The normalized CSV files are ready. This lesson walks through creating a Neo4j Aura Free instance, connecting to it from Python, and importing the data as a graph.
Open 2.9_import_to_neo4j.ipynb in your Codespace to follow along.
What you’ll learn
By the end of this lesson, you’ll be able to:
Create a Neo4j Aura Free instance
Connect to it from Python using the Neo4j driver
Create constraints for correct MERGE behavior
Import node and relationship CSVs in batches
Query the resulting metadata graph
Create an Aura Free instance
Go to console.neo4j.io and sign up or sign in. Click Create Instance.
Select AuraDB Free
Select AuraDB Free from the tier options. No credit card required.
Save your credentials
A modal will appear with your username and generated password. Click Download and continue to save the credentials file.
Keep this file safe — you’ll need the URI, username, and password in the next step.
Wait for the instance to start
The instance status will change from Creating to Running. This usually takes under a minute.

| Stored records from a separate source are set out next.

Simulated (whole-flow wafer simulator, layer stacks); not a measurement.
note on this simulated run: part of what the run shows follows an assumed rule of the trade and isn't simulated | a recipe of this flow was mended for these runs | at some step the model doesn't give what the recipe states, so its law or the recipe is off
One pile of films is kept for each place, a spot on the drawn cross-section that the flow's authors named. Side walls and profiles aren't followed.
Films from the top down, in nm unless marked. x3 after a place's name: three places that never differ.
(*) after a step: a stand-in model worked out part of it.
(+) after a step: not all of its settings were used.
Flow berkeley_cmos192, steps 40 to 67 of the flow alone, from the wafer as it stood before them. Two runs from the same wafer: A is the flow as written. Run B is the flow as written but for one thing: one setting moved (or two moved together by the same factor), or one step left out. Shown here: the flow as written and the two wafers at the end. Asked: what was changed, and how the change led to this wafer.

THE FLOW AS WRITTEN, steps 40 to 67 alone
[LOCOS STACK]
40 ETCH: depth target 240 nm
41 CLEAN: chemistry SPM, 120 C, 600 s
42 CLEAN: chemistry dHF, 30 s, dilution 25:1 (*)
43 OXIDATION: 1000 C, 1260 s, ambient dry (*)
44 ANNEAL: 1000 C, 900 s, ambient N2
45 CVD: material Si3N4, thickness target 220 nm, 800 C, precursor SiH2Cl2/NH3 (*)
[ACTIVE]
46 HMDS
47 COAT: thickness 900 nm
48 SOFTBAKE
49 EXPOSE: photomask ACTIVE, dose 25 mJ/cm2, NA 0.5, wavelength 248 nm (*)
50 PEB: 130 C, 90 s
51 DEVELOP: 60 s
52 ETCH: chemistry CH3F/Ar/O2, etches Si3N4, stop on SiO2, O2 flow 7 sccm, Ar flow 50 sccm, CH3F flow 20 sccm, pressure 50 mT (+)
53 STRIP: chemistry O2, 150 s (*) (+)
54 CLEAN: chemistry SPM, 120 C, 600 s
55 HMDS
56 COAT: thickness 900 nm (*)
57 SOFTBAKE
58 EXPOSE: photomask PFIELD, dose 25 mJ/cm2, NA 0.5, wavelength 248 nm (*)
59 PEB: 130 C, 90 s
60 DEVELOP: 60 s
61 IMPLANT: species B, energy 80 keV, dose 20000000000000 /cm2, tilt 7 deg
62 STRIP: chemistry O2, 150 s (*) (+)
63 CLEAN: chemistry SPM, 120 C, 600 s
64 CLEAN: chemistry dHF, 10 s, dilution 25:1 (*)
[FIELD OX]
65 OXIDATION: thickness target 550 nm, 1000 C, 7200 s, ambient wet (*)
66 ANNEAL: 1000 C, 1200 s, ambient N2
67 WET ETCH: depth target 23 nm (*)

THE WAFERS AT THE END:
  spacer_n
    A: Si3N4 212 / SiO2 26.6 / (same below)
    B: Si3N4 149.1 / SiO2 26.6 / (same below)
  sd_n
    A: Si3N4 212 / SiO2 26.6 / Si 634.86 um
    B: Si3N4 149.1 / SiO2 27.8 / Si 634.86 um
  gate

Add credentials to your environment
Add the connection details to a .env file in the project root:
verify_connectivity() confirms that the driver can reach the instance and authenticate. If it fails, check your URI and password in the .env file.
Constraints
Constraints ensure that MERGE matches existing nodes rather than creating duplicates. Each constraint creates a uniqueness requirement and a backing index.
In your notebook, run the constraints cell. The four constraints match on doc_id for emails and _norm properties for users, mailboxes, and domains.
Import
Each CSV is imported in batches using UNWIND. Nodes MERGE on the normalized value. The raw value is stored as a property via ON CREATE SET.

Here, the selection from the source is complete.